Based On a True Story (?)

Preliminary valuations in my future book (?) about The Star Systems

About 5 billion years ago the Solar System was made from the leftovers of a much earlier star that went nova. Spiral matters of dust and ice particles reached billions of miles from the centre of the nova explosion.

During many hundred thousand years the spirals lumped together (through flocculation) to make even thicker spirals, until those got so heavy that they began to contract and curve around a common centre of gravity while giving the proto star rotational velocity (analogue to a skater pulling her arms together to make a pirouette).

At the formation of spirals the dust particles and the ice particles split (due to different density and vibrations) to shape "countless" mingled layers of ice and dust. Through gravity the spirals contracted within and got closer to each other, which meant that dust particles from different layers got tighter and the temperature in each spiral rose due to friction, so that much of the ice particles eventually turned into water.

The process of turning ice into water was chaotic and uneven, and much of the water froze and melted over and over again to make bigger lumps of water and ice at a certain distance from the spirals common centre of gravity. The lumps easily froze together, and since ice are less dense than water, large layers of ice and water vibrated the dust layers tighter and tighter to shape "countless" rocks of different size and density by the extra influence of gravity and increasing temperature near the centre of the proto star (later the Sun).

At the centre large layers of water quickly turned into steam, and in a serial like explosions caused by the quick expansion of hot water, huge parts of rocks, water and ice broke loose, and like sledge hammers the parts (or prototype planets) were slung out from the centre.

At a certain distance much of the water at the prototype planets froze to bigger or smaller lumps of ice, and due to less density only tailed along with a lot of dust. Some of the lumps of ice got loose through the sledgehammer effect to become (dirty) comets. A sort of sledgehammer effect also happened inside the prototype planets themselves (due to hot steam and gravity from the proto star) to form several satellites - or moons - of different size already when the p-planets were travelling from the centre of the glowing protostar to find a stable orbit many millions of miles away.
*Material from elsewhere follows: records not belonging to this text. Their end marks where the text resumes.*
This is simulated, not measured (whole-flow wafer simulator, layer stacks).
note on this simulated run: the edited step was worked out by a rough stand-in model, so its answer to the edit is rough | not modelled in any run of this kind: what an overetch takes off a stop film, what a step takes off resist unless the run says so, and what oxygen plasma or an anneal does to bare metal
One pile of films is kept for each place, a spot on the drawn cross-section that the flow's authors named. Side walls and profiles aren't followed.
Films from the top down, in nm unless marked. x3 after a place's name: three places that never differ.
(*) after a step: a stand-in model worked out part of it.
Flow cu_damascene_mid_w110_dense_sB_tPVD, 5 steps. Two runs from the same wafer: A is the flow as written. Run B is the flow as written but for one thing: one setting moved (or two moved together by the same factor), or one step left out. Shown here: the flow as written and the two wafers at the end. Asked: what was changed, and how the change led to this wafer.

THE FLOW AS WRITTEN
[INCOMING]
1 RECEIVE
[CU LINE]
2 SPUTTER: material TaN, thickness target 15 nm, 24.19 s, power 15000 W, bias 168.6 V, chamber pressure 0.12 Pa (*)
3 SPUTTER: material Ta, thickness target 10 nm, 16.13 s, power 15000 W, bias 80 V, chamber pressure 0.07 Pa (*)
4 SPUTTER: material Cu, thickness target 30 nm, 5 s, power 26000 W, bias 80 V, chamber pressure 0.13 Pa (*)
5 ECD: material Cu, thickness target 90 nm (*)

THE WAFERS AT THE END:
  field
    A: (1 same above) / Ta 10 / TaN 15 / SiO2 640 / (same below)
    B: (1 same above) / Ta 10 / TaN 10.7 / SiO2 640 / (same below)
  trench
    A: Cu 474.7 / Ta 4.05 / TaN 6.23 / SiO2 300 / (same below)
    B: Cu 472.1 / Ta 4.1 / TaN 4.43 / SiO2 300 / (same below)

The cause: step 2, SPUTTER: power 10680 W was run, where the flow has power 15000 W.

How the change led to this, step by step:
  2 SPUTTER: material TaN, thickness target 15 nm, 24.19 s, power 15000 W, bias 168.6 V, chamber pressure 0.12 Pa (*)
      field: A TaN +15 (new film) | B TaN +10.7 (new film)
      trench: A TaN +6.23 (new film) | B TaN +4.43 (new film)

Lighter elements (like helium) and water particles near the centre of the proto star were in the hot stage too little dense to follow the "sledgehammers" in a large degree, and much of the heavier elements (like metals) were in the centre too compact, and by the influence of too great gravity, not able to tag along with the sledgehammers.

So the central parts of the proto star were soon hotter, while the prototype planets melted and partly froze over again on their travel from the centre of the proto star. Much of the lighter elements lumped together and through the heat around the rocks they got less dense. So gas prototype planets (with a heavy rock core) suddenly lost much of their mass (to the proto star) and gained speed to travel further than the lighter rocky prototype planets (with more water/ice than gas layers).

Through gravity from the newborn star - the Sun - the planets found their orbits. If the Moon had been twice as big and the Earth had been 50% smaller, they could have been a double (or binary) planetary system with a shared (or almost shared) atmosphere and a stable spiral orbit around the Sun, so "the one Earth" in a few hours would be ahead of "the other Earth" - and vice versa.



Probably are binary planetary systems quite common around stars in the universe, and life probably occurs more often in such systems than on "lonely" Earths. The days are perhaps 50% longer than the days on our Earth due to the spiral delay by orbiting along a common centre of gravity, but the year is perhaps 50% shorter than the year on Earth. The tidewater at a binary planet follows curves that give rapid and expanded distrubution of water together with weather systems. Predictable, but rapid shifting levelling conditions like that would help and stimulate evolution of life.